Look, all I'm saying is that if the anomolies pointed out by Cremo have any credence then a re-evaluation of human pre-history is in order. I also know that academic science can become ensnared by its own theories. If you go against them you are often ostracized.

It took half a century for a maverick German scientist named Wegner to begin to get a fair hearing, and now his theory of continental drift is orthodoxy. All he did was look at maps and notice how neatly the continents fit together. He proposed no mechanism(which is still being argued in its details) he simply looked at what was as plain as paint.

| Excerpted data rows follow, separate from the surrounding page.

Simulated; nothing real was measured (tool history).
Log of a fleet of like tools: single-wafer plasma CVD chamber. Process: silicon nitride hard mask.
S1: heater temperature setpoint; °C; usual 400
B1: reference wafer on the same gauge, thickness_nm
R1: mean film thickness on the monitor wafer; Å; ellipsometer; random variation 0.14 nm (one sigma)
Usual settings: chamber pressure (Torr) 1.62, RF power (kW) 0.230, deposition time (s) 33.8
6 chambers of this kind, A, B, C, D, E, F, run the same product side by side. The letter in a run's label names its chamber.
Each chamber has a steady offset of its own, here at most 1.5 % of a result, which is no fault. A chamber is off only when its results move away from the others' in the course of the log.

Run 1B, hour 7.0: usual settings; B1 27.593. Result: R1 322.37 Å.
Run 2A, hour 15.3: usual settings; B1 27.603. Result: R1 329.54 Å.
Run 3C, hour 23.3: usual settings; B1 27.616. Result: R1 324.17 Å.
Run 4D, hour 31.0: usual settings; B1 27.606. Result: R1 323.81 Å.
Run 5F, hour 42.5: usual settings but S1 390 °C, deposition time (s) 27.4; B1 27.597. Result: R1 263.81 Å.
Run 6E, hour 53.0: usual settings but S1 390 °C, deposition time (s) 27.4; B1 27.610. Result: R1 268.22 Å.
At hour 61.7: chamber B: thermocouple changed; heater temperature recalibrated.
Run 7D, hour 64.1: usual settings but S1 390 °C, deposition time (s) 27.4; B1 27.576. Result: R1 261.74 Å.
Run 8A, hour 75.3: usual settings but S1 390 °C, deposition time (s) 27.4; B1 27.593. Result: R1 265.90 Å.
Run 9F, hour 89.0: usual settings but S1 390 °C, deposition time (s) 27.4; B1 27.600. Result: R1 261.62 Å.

As much as I admire science, it, often, isn't very good at the new. It's part and parcel of the discipline. This is especially true the farther one gets from the laboratory.

Keith Wilson
12-05-2004, 07:55 PM
As much as I admire science, it, often, isn't very good at the new. It's part and parcel of the discipline. For science to work effectively, there should be resistance to new ideas, and the resistance should be proportional to how radical the idea is. A minor revision is one thing, but if a new theory completely invalidates 100+ years of work by tens of thousands of people, there better be resistance to it. Not so much that it's dismissed completely if the evidence is good, but enough that a radical new idea better have damned good data to back it up. This discourages fads and half-baked theorizing. For every theory of continental drift that is first ridiculed and later proved correct, there are at least 1000 wackos. I strongly suspect that this guy is one of the latter, although I could be wrong.

Victor
12-07-2004, 07:29 AM
So there is evidence of moadern humans going much further back than 100,000 years? OK. But this guy would have a lot more credibility if he'd leave his hare krishna BS out of it. Once he starts in on his trillion-year Hindu cycles, whose only basis is his desire to believe, it blows the whole thing.